Owen also prefers to grapple, but she does have some good striking and uses her length well. Amorim will have to work to get the takedown. She might have to throw a little bit to get it. Maybe this is her chance to show that she’s more than just a grappler.
Let’s run with the idea that she might want to show some striking. Her best bet will be to stay on the outside, circle a bit, and come in from different angles. Owen is not expecting Amorim to want to strike, so this approach would throw the proverbial monkey-wrench into Owen’s plans. Meanwhile, the movement and use of those angles will add to the confusion. Owen likes to bully her way forward and throw, so those angles will also allow Amorim to sidestep the incoming fighter, move out of range, and land counters.
Ultimately, though, Amorim wants it on the ground. That’s just common sense. She’s up against a fighter that uses reach well and will possibly make it harder for Amorim to score the takedown. However, Amorim can let Owen do it for her. Let’s look at one of my own fights for an example of what I mean.
In my fight, I had the intention of making it a grappling match. I knew my ground game was superior. I also was just fine with it if it stayed in the clinch for an extended time, because I knew that was going to be a strong area for me as well. My opponent ended up making it easier. She kept coming forward. She seemed intent on trying to push me back and put my back to the cage. I allowed it. I let her do that, because she was not only not resisting what I wanted, but she was doing half my job for me. I didn’t have to do step one to get to step two. Step one was done for me.
Owen’s forward-rushing striking allows Amorim to sit back and wait in a similar manner. Owen is either going to get close enough to allow a clinch for Amorim, or Amorim can time a shot and come in under those punches to get the fight down.
On the ground, Owen might put up more of a fight than Amorim’s previous opponents. Amorim is undoubtedly the far superior grappler here, but Owen has skills there. Amorim shouldn’t rush. Instead, she has to use her experience and create openings. Eventually, something will open up.
The problem Owen faces is that she prefers to grapple. Her two amateur victories came via armbar. In the LeTourneau fight, she dominated on the ground as well. In this fight, she is not going to have an advantage there. In fact, she really will be outmatched.
Therefore, Owen has to make this an ugly fight. Her aggression is good here, as long as she’s smart in how she uses it. She has to get Amorim to engage in a brawl. She should keep throwing and try to make Amorim feel overwhelmed. If she can do this, then maybe she can force mistakes out of Amorim. If Amorim is so intent on returning fire, then she might drop her hands and become susceptible to a power shot.

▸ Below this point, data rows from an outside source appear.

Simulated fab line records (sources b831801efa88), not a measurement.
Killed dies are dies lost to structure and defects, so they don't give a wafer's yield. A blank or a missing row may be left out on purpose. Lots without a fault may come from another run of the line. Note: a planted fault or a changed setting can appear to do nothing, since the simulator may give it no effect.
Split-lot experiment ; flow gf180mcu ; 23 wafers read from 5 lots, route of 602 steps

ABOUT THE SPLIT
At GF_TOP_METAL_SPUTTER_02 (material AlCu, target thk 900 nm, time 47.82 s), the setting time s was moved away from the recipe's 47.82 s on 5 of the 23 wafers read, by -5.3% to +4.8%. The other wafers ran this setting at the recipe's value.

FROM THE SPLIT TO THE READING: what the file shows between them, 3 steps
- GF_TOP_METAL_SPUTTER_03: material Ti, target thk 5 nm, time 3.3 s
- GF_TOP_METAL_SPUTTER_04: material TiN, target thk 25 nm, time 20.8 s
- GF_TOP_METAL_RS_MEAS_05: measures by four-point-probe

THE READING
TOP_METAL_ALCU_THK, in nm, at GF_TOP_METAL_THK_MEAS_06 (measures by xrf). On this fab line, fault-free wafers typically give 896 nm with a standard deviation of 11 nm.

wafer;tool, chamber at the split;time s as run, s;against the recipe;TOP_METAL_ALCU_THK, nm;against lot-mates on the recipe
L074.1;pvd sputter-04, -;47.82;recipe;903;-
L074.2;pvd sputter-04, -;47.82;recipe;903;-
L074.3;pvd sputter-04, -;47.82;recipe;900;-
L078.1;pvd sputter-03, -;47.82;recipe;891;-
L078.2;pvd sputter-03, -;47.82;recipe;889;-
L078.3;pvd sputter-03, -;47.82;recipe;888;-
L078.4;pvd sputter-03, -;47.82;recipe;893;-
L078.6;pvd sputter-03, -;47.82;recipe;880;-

In addition, Owen should have her feet ready. If Owen is having success in the striking realm, then Amorim might fall back more to desperation shots. These shots are less about technique. They are more rushed and sloppy. A desperation shot from Amorim can leave her open for a knee or kick to the head from Owen.
Owen is not necessarily in trouble if the fight goes to the clinch. Yes, she wants to avoid the takedowns from there, but she might also have some success if she can put Amorim’s back on the cage. Owen is really good at striking in the clinch. If she can get underhooks and plant the back of Amorim against the cage, then she can do some work. Hard knees to the thigh might help her as it goes along.
On the ground, Owen’s priority will be to survive. She’ll just have to ride it out and not make a mistake that leads to a submission. She’s not going to win the fight there, so she’ll have to wait for the round to end. If she tries to get too creative against someone like Amorim, she’s just creating openings.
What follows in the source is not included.